Peering into the mind of DeSean Jackson through the eyes of Riley Freeman

TCUUpinSmoke

This is going to be psycho-babble, so stop here if you are not into that, but please stay and hear me out.

Riley Freeman made the Eagles uncomfortable in ways that Riley Cooper did not. Stay with me.

Like everyone else outside of eastern Pennsylvania, Hog Heaven cannot fathom the reasons that the Philadelphia Eagles attempted to trade and then released DeSean Jackson, or why they didn’t just release him before free agency opened.

If you are into grudge conspiracies, the Eagles waited until teams committed big salary cap dollars during the first week of free agency. That would be mean-minded and I don’t buy it. The effect is the same. The market’s ability to meet DJax’ demands was less this week than it might have been a month ago.

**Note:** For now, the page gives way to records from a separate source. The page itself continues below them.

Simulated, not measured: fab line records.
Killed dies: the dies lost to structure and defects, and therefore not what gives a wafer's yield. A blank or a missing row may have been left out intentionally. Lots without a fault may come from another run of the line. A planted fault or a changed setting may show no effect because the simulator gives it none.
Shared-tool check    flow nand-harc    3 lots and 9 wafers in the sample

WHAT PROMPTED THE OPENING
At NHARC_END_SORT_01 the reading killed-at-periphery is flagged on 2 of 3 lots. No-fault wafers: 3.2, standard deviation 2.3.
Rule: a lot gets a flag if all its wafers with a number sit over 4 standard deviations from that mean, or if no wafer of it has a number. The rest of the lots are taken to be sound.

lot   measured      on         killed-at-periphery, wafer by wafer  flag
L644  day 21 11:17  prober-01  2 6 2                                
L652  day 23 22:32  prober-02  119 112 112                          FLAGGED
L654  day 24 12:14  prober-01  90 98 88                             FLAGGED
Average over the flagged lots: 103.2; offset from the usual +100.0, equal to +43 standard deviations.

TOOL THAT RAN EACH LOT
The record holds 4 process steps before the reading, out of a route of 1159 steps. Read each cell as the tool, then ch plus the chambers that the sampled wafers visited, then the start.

Tom Jackson at Eagles Eye blog explains it this way:

“Well, lets call Wide Receiver/PR a certain position which Kelly feels is very replaceable in his “system”. DJax’ release is a “cap casualty” only in that sense, since the Eagles were still $18 million under the cap at the time. Now take a position like Left Tackle—- Kelly considers that a hard-to-replace position, and he spent a lot of guaranteed money on all-pro tackle Jason Peters’ new contract.”  

(Read more here.)

If you are trying to connect the dots, there is still a step or two missing in this narrative. The Eagles were terse in the announcement.

The sports media writes superficially for an audience that rarely reads past the headlines. The gang ties stories never had concrete basis given Jackson’s civic activity around Philly and lack of felonious conviction.

Teams calling LAPD for gang ties is not due diligence. You can Google that on … Google. In any event, police departments are not going to malign anyone who is not an announced suspect, or who have not been arrested or convicted of anything.

I wonder if Jackson is a Boondocks fan. His music associates and his demeanor on occasion mimics the little brother in Aaron McGruder’s in-your-face comic strip. Riley Freeman is the Boondocks foil that McGruder uses to show the idiocy of the urban gangsta’-rapper life style. But young, urban men relate to Riley. Acting like him is a thing, even if they have no real intent to do anything gangsta’.

By itself, that should not count for much. Jackson wouldn’t be the only NFL player who might have that mindset. DJax and his camp forcefully deny gang involvement. In the buttoned-down, post-Aaron Hernandez NFL, one cannot even be close to gang members. It seems a small sacrifice for the income.

On top of other attitude issues and Jackson’s incompatibility with the coaching staff, he was too much of a headache for Chip Kelly. With a deep receiver talent pool in the 2014 Draft class, Kelly must have an eye on Jackson’s replacement and at the rookie pay scale, too.

(Career lesson for the rest of you: It’s not the new boss’s job to adapt to you.)

The Eagles have played in 20 playoff games since 2000. They can afford the luxury of strict standards. The Redskins have played in four playoff games since 2000 and they have a middling group of wide receivers after Pierre Garcon. They were desperate for the move.

RGIII, Garcon, Hall are Redskins on the hook

Whatever the issues in Philadelphia, it’s Washington’s problem now. The Redskins know more about the matter than we do, but less than the Eagles know. What they know could still burn us. The Eagles won the Donovan McNabb “gotcha game.”

The usual suspects, including the owner, are on the hook for the decision. But so are the players most visible in the effort to recruit him. Robert Griffin III, Pierre Garcon and DeAngelo Hall put their own reputation on the line by advocating for Jackson. If attitude issues come up, they are the first responders to squash it.

Of those three, pressure most falls on Griffin. Making the playoffs this year justifies Mike Shanahan’s (or Dan Snyder’s) trade for him. Jackson, Garcon and Andre Roberts on the field for most offensive plays, as they should be, forces defenses into seven and six-man fronts that should really open up play-action.

This should be RGIII’s most fun season as a pro. It better be.

I like the potential, but Hog Heaven has for years been as desperate as the Redskins for a wide receiver duo that could deliver 16-plus touchdown catches and better than 1,800 receiving yards.

Is that too much to ask?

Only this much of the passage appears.